# Memory Layout and Views

**Module 07 | Notebook 01**

---

## Objective
By the end of this notebook, you will master:
- Understanding memory layout (C vs F order)
- Strides and contiguous arrays
- Views vs copies for performance
- Cache-friendly access patterns
- Memory alignment and efficiency

In [None]:
import numpy as np
import time
np.set_printoptions(precision=2)

---
## 1. C-Order vs Fortran-Order

In [None]:
# C-order (row-major): last index changes fastest
# Fortran-order (column-major): first index changes fastest

arr_c = np.arange(12).reshape(3, 4, order='C')
arr_f = np.arange(12).reshape(3, 4, order='F')

print("C-order (row-major):")
print(arr_c)
print(f"Memory layout: {arr_c.flatten('K')}")

print("\nFortran-order (column-major):")
print(arr_f)
print(f"Memory layout: {arr_f.flatten('K')}")

In [None]:
# Check order with flags
print(f"C-order: C={arr_c.flags['C_CONTIGUOUS']}, F={arr_c.flags['F_CONTIGUOUS']}")
print(f"F-order: C={arr_f.flags['C_CONTIGUOUS']}, F={arr_f.flags['F_CONTIGUOUS']}")

In [None]:
# Strides reveal memory layout
print(f"C-order strides: {arr_c.strides}")
print(f"F-order strides: {arr_f.strides}")

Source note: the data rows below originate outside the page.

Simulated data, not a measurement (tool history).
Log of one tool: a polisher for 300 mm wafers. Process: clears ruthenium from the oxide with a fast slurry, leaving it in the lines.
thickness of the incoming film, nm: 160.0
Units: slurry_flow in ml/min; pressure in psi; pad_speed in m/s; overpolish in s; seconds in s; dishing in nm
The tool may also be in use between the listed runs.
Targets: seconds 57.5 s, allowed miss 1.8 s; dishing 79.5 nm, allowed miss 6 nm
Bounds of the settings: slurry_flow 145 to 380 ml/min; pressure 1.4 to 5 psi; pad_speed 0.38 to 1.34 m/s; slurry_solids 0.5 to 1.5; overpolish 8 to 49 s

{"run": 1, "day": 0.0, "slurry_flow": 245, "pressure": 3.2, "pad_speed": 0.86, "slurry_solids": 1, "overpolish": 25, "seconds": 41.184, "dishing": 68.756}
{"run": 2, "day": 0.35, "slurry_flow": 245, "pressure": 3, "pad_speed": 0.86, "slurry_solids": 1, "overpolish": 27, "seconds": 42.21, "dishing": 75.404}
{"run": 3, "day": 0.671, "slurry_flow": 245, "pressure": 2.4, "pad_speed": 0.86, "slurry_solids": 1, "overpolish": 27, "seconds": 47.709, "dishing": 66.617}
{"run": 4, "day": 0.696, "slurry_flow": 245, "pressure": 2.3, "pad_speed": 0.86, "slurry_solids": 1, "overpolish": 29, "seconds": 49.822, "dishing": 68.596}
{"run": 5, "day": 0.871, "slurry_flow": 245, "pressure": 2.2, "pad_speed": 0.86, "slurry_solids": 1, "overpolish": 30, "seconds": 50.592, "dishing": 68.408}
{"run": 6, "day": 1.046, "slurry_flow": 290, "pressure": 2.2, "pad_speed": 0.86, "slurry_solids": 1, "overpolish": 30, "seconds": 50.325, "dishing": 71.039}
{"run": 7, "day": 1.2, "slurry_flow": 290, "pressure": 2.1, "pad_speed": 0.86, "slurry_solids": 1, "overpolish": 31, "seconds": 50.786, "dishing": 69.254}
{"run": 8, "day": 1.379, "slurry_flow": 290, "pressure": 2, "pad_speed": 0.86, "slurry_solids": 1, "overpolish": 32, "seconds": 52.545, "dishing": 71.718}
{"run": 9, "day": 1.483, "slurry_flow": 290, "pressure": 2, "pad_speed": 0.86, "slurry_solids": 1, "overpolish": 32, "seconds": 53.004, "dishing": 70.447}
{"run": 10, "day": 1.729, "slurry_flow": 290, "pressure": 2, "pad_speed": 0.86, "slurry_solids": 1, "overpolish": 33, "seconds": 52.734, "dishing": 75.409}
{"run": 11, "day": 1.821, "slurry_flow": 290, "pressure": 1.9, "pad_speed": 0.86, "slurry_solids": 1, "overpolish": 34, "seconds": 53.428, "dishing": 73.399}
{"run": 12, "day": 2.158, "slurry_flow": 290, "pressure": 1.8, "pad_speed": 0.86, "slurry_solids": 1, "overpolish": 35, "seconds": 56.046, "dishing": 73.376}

# C: (16, 4) = jump 16 bytes for row, 4 bytes for column (int32)
# F: (4, 12) = jump 4 bytes for row, 12 bytes for column

In [None]:
# Performance: iterate in memory order!
n = 2000
arr_c = np.random.rand(n, n)
arr_f = np.asfortranarray(arr_c)

# Row-wise sum (good for C-order)
start = time.perf_counter()
for _ in range(10):
    _ = arr_c.sum(axis=1)
c_row_time = time.perf_counter() - start

# Column-wise sum (good for F-order)  
start = time.perf_counter()
for _ in range(10):
    _ = arr_f.sum(axis=0)
f_col_time = time.perf_counter() - start

print(f"C-order row sum: {c_row_time*100:.1f}ms")
print(f"F-order col sum: {f_col_time*100:.1f}ms")

---
## 2. Understanding Strides

In [None]:
arr = np.arange(24).reshape(2, 3, 4)
print(f"Shape: {arr.shape}")
print(f"Strides: {arr.strides}")
print(f"Item size: {arr.itemsize} bytes")

# Strides: (48, 16, 4)
# - Move to next [0] -> 48 bytes = 12 elements * 4 bytes
# - Move to next [1] -> 16 bytes = 4 elements * 4 bytes  
# - Move to next [2] -> 4 bytes = 1 element * 4 bytes

In [None]:
# Slicing changes strides but not data layout
arr = np.arange(20).reshape(4, 5)
print(f"Original strides: {arr.strides}")

# Every other row
sliced = arr[::2]
print(f"Every 2nd row strides: {sliced.strides}")

# Every other column
sliced2 = arr[:, ::2]
print(f"Every 2nd col strides: {sliced2.strides}")

In [None]:
# Transpose: just swaps strides!
arr = np.arange(12).reshape(3, 4)
print(f"Original: shape={arr.shape}, strides={arr.strides}")

trans = arr.T
print(f"Transposed: shape={trans.shape}, strides={trans.strides}")
print(f"Same memory: {np.shares_memory(arr, trans)}")

In [None]:
# Non-contiguous array (after transpose)
print(f"Original contiguous: {arr.flags['C_CONTIGUOUS']}")
print(f"Transposed contiguous: {trans.flags['C_CONTIGUOUS']}")

---
## 3. Views vs Copies Performance

In [None]:
# Views are essentially free (just metadata)
arr = np.random.rand(10000, 10000)

# View operations
start = time.perf_counter()
for _ in range(1000):
    view = arr[::2, ::2]  # View
view_time = time.perf_counter() - start

# Copy operations
start = time.perf_counter()
for _ in range(10):
    copy = arr[::2, ::2].copy()  # Copy
copy_time = (time.perf_counter() - start) * 100  # Scale for comparison

print(f"1000 views: {view_time*1000:.2f}ms")
print(f"1000 copies (estimated): {copy_time*1000:.2f}ms")

In [None]:
# When to make explicit copy:
# 1. Need independent data
# 2. Want contiguous memory for better performance
# 3. Prevent memory leak (small view of huge array)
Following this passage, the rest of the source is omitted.